Courtesy Botanical Garden
Enrique's Dream, 2017 by Auseklis Ozols is among paintings for sale at the fundraiser.
Nature has always served as an inspiration to artists, and Response: Artists in the Park
brings together a variety of artistic interpretations inspired by the Botanical Garden at New Orleans City Park for exhibit and sale March 29-31.
About 100 artworks will be included in the show, according to event co-chair Carmen Duncan. Styles and mediums range from abstract and plein air oil paintings to photography and sculpture.

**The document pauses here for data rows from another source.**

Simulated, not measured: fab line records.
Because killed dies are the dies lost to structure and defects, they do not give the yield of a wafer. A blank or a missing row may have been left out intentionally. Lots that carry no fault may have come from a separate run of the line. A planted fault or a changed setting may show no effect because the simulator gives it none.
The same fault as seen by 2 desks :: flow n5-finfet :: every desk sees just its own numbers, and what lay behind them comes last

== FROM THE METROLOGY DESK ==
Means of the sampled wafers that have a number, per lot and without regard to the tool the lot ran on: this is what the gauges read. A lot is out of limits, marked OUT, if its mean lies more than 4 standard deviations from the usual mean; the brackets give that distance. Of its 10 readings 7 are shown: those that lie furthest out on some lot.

"This is meant to be a diverse body of work, all of which is done 'in response' to the landscape of the New Orleans Botanical Garden," Duncan wrote in an email. "The diversity in style, medium and size is what will make this a fascinating show."
The artwork will be exhibited at the Garden Study Building at the Botanical Garden (5 Victory Drive, New Orleans City Park, 504-483-9488; www.neworleanscitypark.com/botanical-garden
)" 10 a.m. to 5 p.m. March 29-31. Individual pieces will be sold during a celebration, art sale and auction from 6:30 p.m. to 9 p.m. March 31. Some works have a set price and selected pieces will be auctioned. The event includes hors d'oeuvres, a special cocktail and music. Tickets for the March 31 event are $50 ($35 for people 35 and younger).
Proceeds will be used to build a teaching kitchen in the garden.
As many as 70 artists are included in the show, which was curated by Pam Bryan of Octavia Gallery and Lisa Rmotondo-Mccord of the New Orleans Museum of Art, including Auseklis Ozols, Zona Wainwright, Patricia Tait Jones, Dapper Bruce Lafitte, Nell Tilton, John Isiah Walton, Jim Richard, Tim Trapolin and Adrianna Speer (see their artworks in the slideshow).
The outdoor teaching kitchen will be located in the fruit, vegetable and herb gardens and will include industrial-grade appliances, seating for about 50 people and a pavilion. It will offer programs to teach youth and the community about healthy cooking using fresh herbs, vegetables and fruits grown at the Botanical Garden. Proposed programming includes cooking demonstrations, information about New Orleans' culinary history, the health benefits of fresh foods, the origins of local foods, preserving produce and growing herbs, fruits and vegetables. The Botanical Garden also plans to offer tours and programs for local schools that do not have their own teaching kitchens, and there will be summer sessions for youth. The kitchen also will have monitors and broadcasting capabilities. It is expected to cost about $450,000.